Energy Resilient Data Centres to get power at lowest cost with maximum renewable penetration: Harry Harji
“Power is a complex subject in India due to centre and state regulations. Developers need partners familiar with helping clients develop a strategy to get power at lowest cost with maximum renewable penetration,” Harry Harji – Associate Vice President, Management Consulting, Black and Veatch, Asia.
Data centres consume significant amounts of electricity, which accounts for 40 per cent of their operating costs. To provide uninterrupted, reliable services data centres require uninterrupted, reliable sources of power. The largest energy requirement is for cooling. Data centres require a stable temperature consistent with ASHRAE guidelines and/or OEM operating temperatures. The high ambient temperatures and humidity in many Asian countries present a challenge and may preclude the use of mechanical systems such as adiabatic cooling in favour of more traditional mechanical systems such as chilled water.
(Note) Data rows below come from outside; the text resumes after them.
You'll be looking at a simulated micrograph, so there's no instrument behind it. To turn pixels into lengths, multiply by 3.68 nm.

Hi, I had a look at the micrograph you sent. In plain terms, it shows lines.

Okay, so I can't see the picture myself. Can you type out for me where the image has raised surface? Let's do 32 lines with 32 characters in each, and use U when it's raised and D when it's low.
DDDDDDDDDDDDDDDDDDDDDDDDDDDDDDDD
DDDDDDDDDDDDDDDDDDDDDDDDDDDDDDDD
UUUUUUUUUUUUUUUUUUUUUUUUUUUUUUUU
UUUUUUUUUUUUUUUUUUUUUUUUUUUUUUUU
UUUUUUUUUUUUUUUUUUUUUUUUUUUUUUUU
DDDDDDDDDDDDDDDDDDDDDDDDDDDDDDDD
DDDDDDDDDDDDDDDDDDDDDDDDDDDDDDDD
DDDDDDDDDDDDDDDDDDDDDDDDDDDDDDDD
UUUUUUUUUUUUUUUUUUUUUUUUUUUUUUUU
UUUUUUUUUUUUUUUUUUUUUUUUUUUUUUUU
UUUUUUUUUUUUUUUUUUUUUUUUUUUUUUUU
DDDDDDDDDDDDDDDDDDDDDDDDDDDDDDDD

Are renewable energy sources a reliable alternative for highly sensitive Data Centres?
Renewable energy sources can offer a viable alternative to power from the grid or onsite thermal power. The intermittent nature of renewable energy power sources such as wind and solar, however,necessitates energy storage technology, and smart distribution systems. It is also prudent to consider a mix of renewable energy sources rather than relying on one. Adopting smart distribution technology is essential to ensure that power is used, stored and deployed in the most efficient manner. The hybrid micro grid we are working for IL&FS Energy Development Company in Andhra Pradesh – 41 MW solar photovoltaic, wind, and battery storage – illustrates the sort of technologies that can be combined to create a renewable power supply for developments like data centres.
How did Facebook & Google set an example of adopting green energy source?
Facebook has fewer data centres and is primarily using renewable energy. Google, one of the largest data centre operators, ensures the company’s’ total purchase of energy from renewable sources exceedes the amount of electricity used. Google buys renewable energy credits to offset its carbon footprint, but does not actually build and use renewable resources for all of its data centres. Our most recent Asian project with Google, via Black & Veatch’s wholly-owned Diode Ventures subsidiary, is to develop a solar farm of up to 10 megawatt (MW), above the surface of local fish farm ponds in Tainan City. Also read http://realtyplusmag.com/brands-do-not-happen-overnight-anuj-prasad-founder-ceo-desmania/
What are the vital considerations for Data Centres?
A reliable supply of high-quality water is vital for data centre cooling systems. A reliable water supply, of predictable quality, is also vital indirectly; because water is a vital component of most baseload power generation. High-speed low latency network connections and the low cost to move big data is as important as reliable power and available land for the data centre owner/operator. Connection to undersea fibre optic cable systems is also very important in a global digital economy. Selecting the optimal site for a data centre is critical based on the following criteria:
• Access to power, telecoms and water and potential symbiotic relationship between disparate industries, i.e. sharing common resources; importing recycled water; exporting heat.
• Tax incentives, regulatory requirements etc.
• Sufficient land for expansion
• Access to physical transport networks
• Access to sufficiently skill operational workforce
The potential to repurpose existing assets into data Centre developments is a further consideration.
In India, where power outages can present a challenge, data centres need power supply that is either entirely independent of the grid; or one that is able to supplement power from its own sources of power like a thermal power plant – usually gas, augmented by solar energy. Alternatively, data centres can generate power solely from renewable sources of energy combining that with energy storage systems and smart power distribution technology – in essence a micro grid.
For example, we are working with one client in India to evaluate the feasibility of repurposing a gas power plant site to a data centre campus. The growth forecast for India’s renewable sector The drive for renewable energy supports the government’s energy security goals. With up to 400 million Indians lacking a reliable energy supply, the country is planning major investments in its power generation and distribution infrastructure. India has a 175 GW target for renewable energy (100 GW solar, 60 GW wind and 15GW biogas and others) by 2022. Despite the significant strides in installed renewable energy capacity, coal will remain central to India’s baseload generation for the foreseeable future. About 60 per cent of India’s installed power capacity is coal-based. This is set to increase to 70 per cent in 2026, according to BMI Research.